NEW BRUNSWICK, N.J. – Four Rutgers professors are among 84 distinguished researchers elected to membership in the National Academy of Sciences this year, one of the highest honors an American scientist or engineer can achieve. The anthropologist and three physicists will bring the number of Rutgers faculty who are members or foreign associates of this prestigious organization to 24.

The National Academy of Sciences (NAS) is a private organization of scientists and engineers dedicated to the furtherance of science and its use for the general welfare. It was established in 1863 by a congressional act of incorporation signed by Abraham Lincoln that calls on the Academy to act as an official adviser to the federal government, upon request, in any matter of science and technology.

“Membership in the National Academy of Sciences is among the most significant honors that our faculty receive,” said Richard S. Falk, acting executive dean of the School of Arts and Sciences. “We are especially proud that four of our professors were elected this year, in recognition of their outstanding contributions to research and for being active contributors to the international scientific community.”

The new Rutgers members are:

Eva Andrei
Eva Andrei

Eva Andrei, Department of Physics and Astronomy, School of Arts and Sciences Andrei studies the electronic properties of graphene, a one-atom thick membrane of crystalline carbon with extraordinary electronic properties that could one day be at the heart of speedy and powerful electronic devices. In 2009, the journal Science cited her findings in its list of the year’s 10 groundbreaking scientific achievements.

Andrei is a fellow of the American Association for the Advancement of Science and the American Physical Society and a member of the American Academy of Arts and Sciences. She holds the Medal of Physics from CEA, a French government research organization. In 2010, she received the Rutgers Board of Trustees award for Excellence in Research.

Robin Fox
Robin Fox

Robin Fox, Department of Anthropology, School of Arts and Sciences Fox is a social theorist, an expert on human and primate kinship and a founder of modern biosocial science. His book, Kinship and Marriage, is one of the most widely used anthropology texts in the world.

He collaborated with fellow Rutgers anthropologist Lionel Tiger on the book, The Imperial Animal, about the significance of evolution for understanding society and human behavior.

Fox’s recent writings include collections of essays on the tribal basis of society and culture and on the Shakespeare authorship issue. He continues to explore the implications for humankind’s future of our knowledge of the evolutionary past.

Karin Rabe
Karin Rabe

Karin Rabe, Department of Physics and Astronomy, School of Arts and Sciences Rabe’s research focuses on theoretical analysis and prediction of the structure and properties of materials, and applying these methods to the design of new materials that could be used in future electronic devices for energy conversion and information storage and processing.

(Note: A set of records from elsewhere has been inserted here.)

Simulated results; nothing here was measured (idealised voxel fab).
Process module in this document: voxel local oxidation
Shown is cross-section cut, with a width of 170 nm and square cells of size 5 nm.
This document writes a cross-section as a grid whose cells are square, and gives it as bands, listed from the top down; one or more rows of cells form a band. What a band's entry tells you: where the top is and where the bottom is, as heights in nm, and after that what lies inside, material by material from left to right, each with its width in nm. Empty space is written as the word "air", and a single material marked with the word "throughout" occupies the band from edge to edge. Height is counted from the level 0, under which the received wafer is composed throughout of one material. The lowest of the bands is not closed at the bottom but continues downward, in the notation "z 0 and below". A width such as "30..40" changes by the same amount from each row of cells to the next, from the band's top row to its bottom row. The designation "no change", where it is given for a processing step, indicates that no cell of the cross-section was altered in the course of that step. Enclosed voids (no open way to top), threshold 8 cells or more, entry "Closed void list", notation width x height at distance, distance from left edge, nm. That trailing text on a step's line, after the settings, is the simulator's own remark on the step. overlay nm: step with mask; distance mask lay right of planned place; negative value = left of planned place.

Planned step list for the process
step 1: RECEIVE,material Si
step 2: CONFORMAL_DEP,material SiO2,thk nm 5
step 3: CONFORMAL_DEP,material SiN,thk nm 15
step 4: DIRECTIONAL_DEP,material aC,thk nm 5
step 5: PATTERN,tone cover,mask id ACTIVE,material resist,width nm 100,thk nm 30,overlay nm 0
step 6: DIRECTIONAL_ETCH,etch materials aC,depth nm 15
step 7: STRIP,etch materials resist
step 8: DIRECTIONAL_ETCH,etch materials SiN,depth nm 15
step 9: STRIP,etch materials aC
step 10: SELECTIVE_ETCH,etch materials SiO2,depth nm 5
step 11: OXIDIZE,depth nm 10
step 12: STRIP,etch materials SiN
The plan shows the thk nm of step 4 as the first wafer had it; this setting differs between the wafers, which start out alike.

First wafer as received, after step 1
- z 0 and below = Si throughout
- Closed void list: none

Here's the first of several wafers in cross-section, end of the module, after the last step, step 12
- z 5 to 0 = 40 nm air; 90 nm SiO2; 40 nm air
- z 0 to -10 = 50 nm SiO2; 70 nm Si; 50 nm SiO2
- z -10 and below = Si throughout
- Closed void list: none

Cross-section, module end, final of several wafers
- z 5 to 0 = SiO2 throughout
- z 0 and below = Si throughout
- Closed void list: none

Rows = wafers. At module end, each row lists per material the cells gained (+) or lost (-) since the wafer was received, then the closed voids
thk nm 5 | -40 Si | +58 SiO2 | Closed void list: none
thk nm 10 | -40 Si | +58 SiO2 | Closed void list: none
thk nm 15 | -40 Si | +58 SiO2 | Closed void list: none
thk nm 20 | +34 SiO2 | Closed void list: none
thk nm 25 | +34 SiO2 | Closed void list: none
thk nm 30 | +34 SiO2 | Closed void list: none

Rabe is a fellow of the American Association for the Advancement of Science and the American Physical Society, from which she received the David Adler Lectureship Award in Materials Physics in 2008. She was recently elected to membership in the American Academy of Arts and Sciences. Earlier in her career, she received a Presidential Young Investigator Award and an Alfred P. Sloan Research Fellowship.

David Vanderbilt
David Vanderbilt

David Vanderbilt, Department of Physics and Astronomy, School of Arts and Sciences Vanderbilt’s advances in modeling atomic structures have helped scientists and engineers modify materials and create new materials not found in nature, with applications in physics, chemistry, materials science, electronics and geology. His methods are embedded in most computer programs that physicists use, and his paper describing them is among the most frequently cited papers in physics journal articles.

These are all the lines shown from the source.